Site Reliability Engineer (SRE) / DevOps
The Site Reliability Engineer provides infrastructure, tooling, and support for the other technical teams, so they can develop, deploy, monitor and fix Deepomatic's platform in production. You will also have a temporary role as an ITOps to help us improving our process to provide the proper software and hardware environment so that our team can be as productive as possible while ensuring the security of the development process. This ITOps role should last a maximum of two years until we open a dedicated full-time position and should take a maximum of 15% of your time.
- Providing and support infrastructure: Cloud resources, Kubernetes clusters, etc. with proper security and isolation.
- Improving monitoring and observability, notably with Datadog, Sentry, but also by helping developers surface useful data in their application logs; so that they can better understand and improve how their code behaves in production.
- Allowing developers to maintain high quality by providing CI/CD and testing tools, notably with our internal tool https://github.com/deepomatic/dmake.
- Your IT role will consist of maintaining network, workstation and server configurations to provide a remote-friendly but secure development environment.
- You will engage with a large span of the Deepomatic teams, ranging from the development and product teams to the "Solution Architects " who are responsible for configuring Deepomatic's platform for the specific needs of our clients.
Within 1 month, you will:
- Discover what's behind the scene of our AI technology and its business applications
- Complete the Deepomatic Academy, an onboarding project which all new employees go through.
- Work on improving the docker base image of one of our repositories
- Get familiar with Kubernetes
Within 3 months, you will:
- Be ramped up on Kubernetes
- Master the product and its various components in term of infrastructure
- Create an environment to stress test our product for the QA
Within 6 months, you will:
- Deploy our product on a multi-cluster/cloud-provider environment using Terraform
- Work on security and especially a focus on Keycloak and Vault
- Investigate the possibility to move to Garden.io instead of our internal DMake tool.
- All levels of experience welcome, you could for example be an experimented ITOps who would like to ramp up on DevOps technologies.
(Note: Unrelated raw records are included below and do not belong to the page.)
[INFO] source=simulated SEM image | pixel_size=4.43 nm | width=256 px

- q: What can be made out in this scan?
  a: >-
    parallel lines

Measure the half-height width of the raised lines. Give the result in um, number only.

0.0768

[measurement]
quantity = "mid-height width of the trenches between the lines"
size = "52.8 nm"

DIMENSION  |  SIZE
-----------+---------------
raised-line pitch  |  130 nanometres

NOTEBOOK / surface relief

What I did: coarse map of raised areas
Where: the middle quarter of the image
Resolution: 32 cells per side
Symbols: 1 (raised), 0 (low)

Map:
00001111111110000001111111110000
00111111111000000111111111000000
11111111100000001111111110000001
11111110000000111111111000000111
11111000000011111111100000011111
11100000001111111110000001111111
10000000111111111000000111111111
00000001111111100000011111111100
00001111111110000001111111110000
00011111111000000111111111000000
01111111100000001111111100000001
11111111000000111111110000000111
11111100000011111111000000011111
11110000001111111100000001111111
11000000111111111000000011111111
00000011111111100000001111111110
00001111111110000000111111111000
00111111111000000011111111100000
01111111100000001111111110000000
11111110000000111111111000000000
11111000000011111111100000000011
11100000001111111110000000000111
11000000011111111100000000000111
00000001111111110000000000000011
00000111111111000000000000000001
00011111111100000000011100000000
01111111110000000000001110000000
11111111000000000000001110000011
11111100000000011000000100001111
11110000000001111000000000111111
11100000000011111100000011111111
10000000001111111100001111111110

- A taste for operational technical challenges and diversity of technologies
- Experience with Linux system (package management, networking, security...)
- Experience in networks
- Experience with bash and python
- Great human qualities and a love for teamwork
- Great oral and written communication in English.
Junior engineers are welcome but the following additional skills are a plus:
- Experience with Docker and Kubernetes
- Experience with Terraform and Helm
- Experience with Keycloak and Vault
- Experience with Jenkins
- Experience with a least one of the main cloud providers: GCP, AWS, or Azure (we mainly use GCP but intend to be cloud-agnostic)
- Experience as a software developer
- Experience with databases (PostgreSQL)
- Knowledge in security